IBRD, CII for making industry more environmentally compliant

Sanjay Thapa

New Delhi, June 11: The World Bank will be conferring with the Confederation of Indian Industries (CII) over the acceptability of a novel ‘economic instruments’ as policy intervention for the Indian industry and corporates, to make them more environmentally compliant.

The instruments are sought to be finally implemented by the Union ministry of environment and forests under a Bank funded project.

Internationally acceptable economic instruments for environmental compliance include tools like tax incentives, bank guarantees, performance bonds, liability insurance, prices based on social scarcity values and ’green rating’, which have found a growing acceptance in the developing economies the world around, according to the Bank.

“Quite against the concept of ‘market based instruments,’ economic instruments are more generalised and more internally controlled,” sources in CII told The Financial Express.

The move comes as part of the environment management and capacity building technical project aided by the World Bank, which is currently underway with the ministry of environment and forests as the nodal agency for the final implementation.

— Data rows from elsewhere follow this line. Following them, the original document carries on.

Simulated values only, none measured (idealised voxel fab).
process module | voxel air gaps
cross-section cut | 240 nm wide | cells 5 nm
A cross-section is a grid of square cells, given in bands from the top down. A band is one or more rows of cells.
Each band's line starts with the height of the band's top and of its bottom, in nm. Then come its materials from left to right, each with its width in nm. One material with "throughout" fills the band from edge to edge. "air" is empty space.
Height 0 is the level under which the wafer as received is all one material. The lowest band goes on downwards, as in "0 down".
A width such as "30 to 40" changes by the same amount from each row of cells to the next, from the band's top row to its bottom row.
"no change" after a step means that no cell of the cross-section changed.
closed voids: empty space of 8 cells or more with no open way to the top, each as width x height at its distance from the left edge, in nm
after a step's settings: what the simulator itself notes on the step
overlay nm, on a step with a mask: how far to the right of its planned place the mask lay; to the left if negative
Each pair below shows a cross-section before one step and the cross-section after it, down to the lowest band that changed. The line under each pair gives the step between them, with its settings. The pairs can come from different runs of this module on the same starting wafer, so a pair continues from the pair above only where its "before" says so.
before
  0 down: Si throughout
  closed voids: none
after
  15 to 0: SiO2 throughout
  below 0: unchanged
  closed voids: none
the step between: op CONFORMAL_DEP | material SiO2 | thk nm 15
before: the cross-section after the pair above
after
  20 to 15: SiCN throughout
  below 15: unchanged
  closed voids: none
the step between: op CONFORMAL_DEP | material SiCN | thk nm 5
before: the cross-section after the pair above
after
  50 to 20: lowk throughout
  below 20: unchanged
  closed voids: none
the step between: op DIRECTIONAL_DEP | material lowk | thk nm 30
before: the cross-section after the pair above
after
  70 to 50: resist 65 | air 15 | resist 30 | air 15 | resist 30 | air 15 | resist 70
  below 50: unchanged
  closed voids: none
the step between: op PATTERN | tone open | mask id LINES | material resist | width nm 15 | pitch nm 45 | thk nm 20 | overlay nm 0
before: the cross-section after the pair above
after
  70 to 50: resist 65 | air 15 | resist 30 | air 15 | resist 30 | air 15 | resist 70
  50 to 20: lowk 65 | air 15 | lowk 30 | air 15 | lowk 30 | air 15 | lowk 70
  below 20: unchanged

“Public disclosures of eco-ratings can alter polluters’ behaviour via capital, labour and commodity markets,” said CII sources.

Economic instruments have been successfully used in many developing economies and are thought to be more acceptable than a similar concept of market-based instruments, which are more to do with access to public funds.

As compared to this, economic instruments are used for rating as well as penalising erring corporates and industrial units based upon several aspects like economic efficiencies, cost effectiveness, environmental effectiveness, information intensity, transaction costs, dynamic efficiency as well as equity. For developing economies with over one-third of the population below the poverty line, intra-generational equity is most important.

The economic evaluation as equity or fairness refers to distribution of net profits to different sections of the society.